79 Or. App. 243 719 P.2d 484

Argued and submitted September 9,1985,

affirmed in part, reversed in part on appeal; affirmed on cross appeal; and remanded May 14,

reconsideration denied July 11, petition for review denied September 30,1986 (302 Or 35)

BANKS et al, Respondents - Cross-Appellants, v. HENDERSHOTT et al, Appellants - Cross-Respondents.

(16-80-01043; CA A32469)

719 P2d 484

*244John B. Arnold, Eugene, argued the cause for appellants - cross-respondents. With him on the briefs were Leslie M. Swanson, Jr., Kay Kiner James, Sharon A. Rudnick and Harrang, Swanson, Long & Watkinson, P.C., Eugene.

Lawrence O. Gildea, Eugene, argued the cause and filed the briefs for respondents - cross-appellants.

Before Buttler, Presiding Judge, and Warren and Rossman, Judges.

BUTTLER, P. J.

*245BUTTLER, P. J.

This legal malpractice case arises out of defendants’ representation of plaintiffs in an action for strict foreclosure and waste, which in turn arose out of plaintiffs’ 1973 purchase from the Petersens of a going business, Berry Creek Construction Company, including its assets, consisting of real and personal property. In 1976, plaintiffs sold the business to Workman Contractors, Inc. (Workman), whose subsequent default precipitated plaintiffs’ default on their contract with the Petersens, who then brought a strict foreclosure and waste action against both Workman and plaintiffs. Workman cross-claimed, alleging fraud, conversion and breach of contract; plaintiffs cross-claimed for waste and for foreclosure of the Workman contract. An interlocutory decree in favor of the Petersens foreclosing plaintiffs’ interest was entered on November 15, 1977. Plaintiffs failed to redeem, and a final decree of foreclosure was entered February 3, 1978. On January 25, 1978, a jury verdict in the amount of $256,855.09 was returned against plaintiffs on Workman’s cross-claim for fraud, and on March 8,1978, plaintiffs, on defendants’ advice, filed a voluntary petition in bankruptcy.

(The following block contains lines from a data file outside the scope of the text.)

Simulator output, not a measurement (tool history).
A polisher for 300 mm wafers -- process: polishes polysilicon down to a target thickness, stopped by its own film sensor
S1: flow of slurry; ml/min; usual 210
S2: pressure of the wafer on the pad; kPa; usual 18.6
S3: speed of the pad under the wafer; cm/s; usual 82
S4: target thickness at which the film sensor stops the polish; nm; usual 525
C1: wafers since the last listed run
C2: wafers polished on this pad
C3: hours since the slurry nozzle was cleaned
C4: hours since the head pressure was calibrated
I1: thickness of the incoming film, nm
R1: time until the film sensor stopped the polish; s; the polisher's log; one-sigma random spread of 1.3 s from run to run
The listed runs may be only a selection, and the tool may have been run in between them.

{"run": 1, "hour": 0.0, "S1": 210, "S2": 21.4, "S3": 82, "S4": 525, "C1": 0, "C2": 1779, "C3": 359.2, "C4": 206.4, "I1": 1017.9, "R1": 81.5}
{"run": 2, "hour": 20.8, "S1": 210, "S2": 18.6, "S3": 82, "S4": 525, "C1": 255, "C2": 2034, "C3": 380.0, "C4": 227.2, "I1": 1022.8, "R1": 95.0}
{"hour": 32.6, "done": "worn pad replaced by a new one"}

In this action, plaintiffs allege that defendants’ negligence caused their failure to redeem the Berry Creek property or to reinstate the contract, as a result of which they lost their interest in the property. They further allege that their injury was aggravated by defendants’ advice to file for bankruptcy. Defendants counterclaimed for unpaid attorney fees. From a jury verdict awarding plaintiffs $552,500 on the “foreclosure” claim and $28,899.10 on the “bankruptcy” claim, and awarding defendants $29,725.84 on their counterclaim, defendants appeal and plaintiffs cross-appeal. We affirm in part and reverse in part on the appeal and affirm on the cross-appeal.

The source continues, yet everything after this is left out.